Skip to main content

Private insurers reap a windfall from crop cover scheme

Farmers’ distress is likely to cause yet more trouble to the government. 
Contrary to Agricultural Minister Radha Mohan Singh’s claim that insurance companies, mostly in the private domain, have not unduly benefited from the Pradhan Mantri Fasal Bima Yojana (PMFBY), official data shows that they would have made a windfall of over ₹16,700 crore in 2016-17. Participating in a debate in the Lok Sabha on Wednesday on the farmers’ condition, many Opposition party leaders alleged that the crop insurance scheme had been designed in such a way that private insurance firms were favoured. Read more of the news here...
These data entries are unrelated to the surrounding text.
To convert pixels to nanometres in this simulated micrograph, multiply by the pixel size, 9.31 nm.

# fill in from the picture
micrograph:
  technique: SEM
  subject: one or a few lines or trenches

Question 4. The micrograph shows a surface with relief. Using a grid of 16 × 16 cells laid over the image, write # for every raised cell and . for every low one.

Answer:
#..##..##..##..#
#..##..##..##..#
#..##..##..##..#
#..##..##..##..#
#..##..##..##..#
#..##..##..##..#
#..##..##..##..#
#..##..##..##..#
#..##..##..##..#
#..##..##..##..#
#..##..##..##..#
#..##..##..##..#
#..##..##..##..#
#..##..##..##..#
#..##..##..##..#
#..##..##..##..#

Anirudh Rajan writes The Pradhan Mantri Fasal Bima Yojan (PMFBY) is turning out to be a textbook case of how modern welfare policies are conceptualised to benefit priavte interests.

The scheme, launched in January 2016, aimed to make crop insurance available to all farmers, covered by the scheme and limit the premium payable by the famer to a range between 1.5% to 5%. (1.5% - Kharif, 2% - Rabi and 5% - Commercial and Horticultural Crops). 

The inusrer would be a private or public entity, selected from an empanelled list of eligible insurers, awarded coverage districts, under a bidding scheme whereby the lowest premium bid is chosen. This entity would provide the coverage to the farmer, who’s limited premium would be automatically deducted from the insuree’s bank account, linked to the scheme.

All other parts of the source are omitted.